Last week, it was also revealed that three days before a quarter-final against Argentina at the 2011 Rugby World Cup, All Blacks Cory Jane and Israel Dagg consumed sleeping pills and beer. According to the New Zealand Rugby Union, they ended up tipping over the edge and going out to a bar, where they were apparently spotted swaying and slurring their words. Chief executive Steve Tew said no red flags had been raised at the time because sleeping pills were not an issue then.
All that has now changed. In addition to league's reaction, the rugby union is inquiring to ascertain whether it has a problem. That is sensible, and so, too, was the intervention yesterday by the All Blacks coach, Steve Hansen. He acknowledged the issue had to be confronted, but said the best way was to educate players. There had, said Hansen, to be a way for them to relax and get off "the Ferris wheel of continuous playing". The misuse of sleeping pills was not, however, the way because it could be harmful both for the player and for the team's immediate performance.
The All Blacks coach was right to recognise the need for players to relax. That very requirement led to players resorting to sleeping pills as a way to get around alcohol and drug policies. They are not banned by the World Anti-Doping Authority. There are several good reasons for this. First, sleeping pills have a valid use in the case of players wanting, for example, to sleep on long flights or after a match that finished late at night. Equally, they do not directly enhance performance as the likes of anabolic steroids do. Yet they can easily find themselves in the same category if the net is cast too wide or too indiscriminately.

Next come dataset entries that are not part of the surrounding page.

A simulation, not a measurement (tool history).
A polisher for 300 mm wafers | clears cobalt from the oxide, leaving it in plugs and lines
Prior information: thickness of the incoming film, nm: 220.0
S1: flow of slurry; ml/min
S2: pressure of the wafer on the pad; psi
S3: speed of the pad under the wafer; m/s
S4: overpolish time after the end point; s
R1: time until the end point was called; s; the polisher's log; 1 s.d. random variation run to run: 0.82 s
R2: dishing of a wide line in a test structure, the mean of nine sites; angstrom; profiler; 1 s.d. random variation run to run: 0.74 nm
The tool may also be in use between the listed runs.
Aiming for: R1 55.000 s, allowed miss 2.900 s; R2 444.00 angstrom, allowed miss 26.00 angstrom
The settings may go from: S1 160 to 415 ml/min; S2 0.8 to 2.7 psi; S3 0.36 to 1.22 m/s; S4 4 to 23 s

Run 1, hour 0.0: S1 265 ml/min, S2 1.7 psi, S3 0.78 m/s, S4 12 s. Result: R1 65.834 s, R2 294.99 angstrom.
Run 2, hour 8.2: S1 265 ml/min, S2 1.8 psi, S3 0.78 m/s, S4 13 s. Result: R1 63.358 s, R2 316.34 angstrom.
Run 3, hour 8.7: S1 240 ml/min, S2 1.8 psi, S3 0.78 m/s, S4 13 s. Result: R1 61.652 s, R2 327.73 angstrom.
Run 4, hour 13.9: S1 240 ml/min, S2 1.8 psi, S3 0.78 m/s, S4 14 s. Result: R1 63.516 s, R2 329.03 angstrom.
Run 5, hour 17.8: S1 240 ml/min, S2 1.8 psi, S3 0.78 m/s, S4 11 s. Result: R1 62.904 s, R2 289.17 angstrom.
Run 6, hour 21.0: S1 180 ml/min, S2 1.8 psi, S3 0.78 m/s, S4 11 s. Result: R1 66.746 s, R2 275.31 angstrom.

In that context, the case of Jesse Ryder is instructive. Last year, the cricketer was banned for six months for taking weight-loss pills. This caused him to fail a test for two substances banned in sporting competition. Yet the pills did not give him the sort of artificial or unfair advantage that performance-enhancing drugs gave the likes of athletes Ben Johnson and Nadzeya Ostapchuk. The mixing of sleeping pills and energy drinks or beer does not fall into that category either.
The practice may, as Jane suggests, be a "stupid choice", the more so because he says now that he has no recollection of the incident. But sports bodies risk damage to their credibility if they impose all-encompassing bans at the first hint of foolishness. On its own, this carries the risk players will simply find a new, potentially more dangerous, way to replicate some form of high.
Education, not prohibition, is, indeed, the answer.